We live in an image-saturated world. From advertisements to web interfaces to the shaping of our urban spaces and the presentation of own profiles, visual images permeate every aspect of our daily lives. In our visual culture, images play a central role in how we compose ourselves and communicate meaning. We read and think through images and are involved in daily forms of visual contact and exchange. By taking a critical and philosophical approach to the study of visual culture, this program asks: How do we perceive and navigate our ever-expansive visual culture? How do images and visual sign-systems make meaning? What are the histories and politics surrounding ways of seeing, our aesthetic judgments, and our taste? How have artist and scholars challenged vision and visuality?

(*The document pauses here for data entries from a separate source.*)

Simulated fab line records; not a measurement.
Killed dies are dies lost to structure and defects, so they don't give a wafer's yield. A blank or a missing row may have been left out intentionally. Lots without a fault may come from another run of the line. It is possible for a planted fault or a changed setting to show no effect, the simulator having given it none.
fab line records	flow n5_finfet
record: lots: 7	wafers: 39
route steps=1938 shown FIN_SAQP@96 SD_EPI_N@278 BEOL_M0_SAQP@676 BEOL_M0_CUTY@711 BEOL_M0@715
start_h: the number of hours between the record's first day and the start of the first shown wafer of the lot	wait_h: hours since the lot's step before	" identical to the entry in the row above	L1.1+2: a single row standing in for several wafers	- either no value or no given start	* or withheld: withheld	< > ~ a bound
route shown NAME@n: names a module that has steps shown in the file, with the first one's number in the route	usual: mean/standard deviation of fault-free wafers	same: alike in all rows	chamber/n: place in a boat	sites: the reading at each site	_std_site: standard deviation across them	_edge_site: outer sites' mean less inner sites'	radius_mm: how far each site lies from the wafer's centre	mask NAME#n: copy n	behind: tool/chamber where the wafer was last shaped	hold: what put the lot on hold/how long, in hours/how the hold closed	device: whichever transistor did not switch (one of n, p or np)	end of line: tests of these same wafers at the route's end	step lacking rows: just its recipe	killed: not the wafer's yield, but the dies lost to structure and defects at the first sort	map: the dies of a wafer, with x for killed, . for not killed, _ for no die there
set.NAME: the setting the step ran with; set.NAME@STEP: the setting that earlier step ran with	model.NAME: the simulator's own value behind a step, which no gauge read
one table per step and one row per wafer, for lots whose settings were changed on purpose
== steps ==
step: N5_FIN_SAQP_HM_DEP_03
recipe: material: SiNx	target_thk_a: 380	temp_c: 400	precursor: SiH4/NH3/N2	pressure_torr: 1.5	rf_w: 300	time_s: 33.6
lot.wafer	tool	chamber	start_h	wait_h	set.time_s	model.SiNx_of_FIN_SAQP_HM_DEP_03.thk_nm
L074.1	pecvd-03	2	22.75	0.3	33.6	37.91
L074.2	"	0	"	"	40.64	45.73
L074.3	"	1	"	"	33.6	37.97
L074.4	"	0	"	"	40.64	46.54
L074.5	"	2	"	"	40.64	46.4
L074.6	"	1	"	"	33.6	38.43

This program introduces students to a diverse range of visual images, from art to popular culture, as well as a diverse range of critical writing from theory to artist statements. Students will read and discuss a number of studies in visual culture to develop a critical vocabulary for writing about the power and the limits of visual images. Students will develop skills in analytic writing through weekly analysis essays. Objects of our study will include works of art, film, fashion, architecture, advertisement, and digital images. Particular attention will be given to cultural practices from outside of the English-speaking world to gain a better understanding of the histories and politics of ways of seeing, visualizing, and interpreting images. We will also attend to some key texts, concepts, and thinkers in the fields of critical theory, philosophical aesthetics, and the philosophy of art.
Students taking the program for 8-credits will attend all lectures, seminars, and complete the weekly writing assignments. Students taking the program for 16-credits will additionally complete a term project of their own design.
This fully remote program combines synchronous and asynchronous learning activities. Students are expected to have a working computer with video and audio and a reliable internet connection.
This program serves as an entry to both the Literary Arts and Studies path of study and the Humanities: Culture, Text, and Language in World Societies. For students who can demonstrate a substantial background in a given area, project work pursued at a high level might be considered intermediate or advanced in either area.